Rewrite the censorship detector used by the Tor Metrics website in Java
The censorship detector written by George Danezis in 2011 is the only part of the Tor Metrics website that is written in Python. We should consider rewriting it in Java in order to integrate it more closely into the rest of the Tor Metrics website code. This is also related to legacy/trac#19754 (moved).
iwakeh, want to comment on whether this makes sense or not, before somebody else comes and picks this up?
(The following thoughts depend on whether we reach consensus in the metrics team that this is even a good idea.)
The first step of this rewrite should be to create a minimal setup of the Python file that doesn't require setting up an own instance of the Tor Metrics website. I'll attach a compressed version of the input file
userstats-detector.csv to this ticket. Running the Python version should be as simple as downloading that attachment and the two Python files
country_info.py from metrics-web's clients module and running:
unxz userstats-detector.csv.xz python detector.py
That command should run for a few minutes and produce a couple of files including
userstats-ranges.csv, which is the only output file we care about:
date,country,minusers,maxusers 2011-09-08,a1,559.698186453,1399.64885163 2011-09-09,a1,469.497090181,1451.46081727 2011-09-11,a1,639.857484235,1457.19233381 2011-09-12,a1,597.260782974,1312.46735446 [...]
Step two could be to throw out any unused code that is not required to produce this output file. Ideally, this would happen in one or more separate commits.
Step three would be to look at required external dependencies to rewrite the remaining code in Java. I haven't looked at all at this yet, so maybe this is doable without adding external dependencies, which would be best. But if external dependencies are necessary, maybe there's something in Apache Commons that we can use here. In any case, adding external dependencies requires discussion on this ticket.

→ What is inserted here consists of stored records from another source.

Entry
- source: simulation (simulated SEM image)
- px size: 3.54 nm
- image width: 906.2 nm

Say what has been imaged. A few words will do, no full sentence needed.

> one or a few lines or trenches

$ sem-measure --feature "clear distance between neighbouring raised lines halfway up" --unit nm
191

Step four would be to do the rewrite and to try out that it produces roughly the same results (we're cutting off decimal places, for example). There's a guide on coding style here.
Step five would be to review the new code and integrate it into metrics-web.
All in all, I could imagine that steps 1 to 4 might be an interesting task for a new volunteer. Optimistically adding the
But let's first discuss whether this rewrite makes sense, or whether there's a better plan to do it!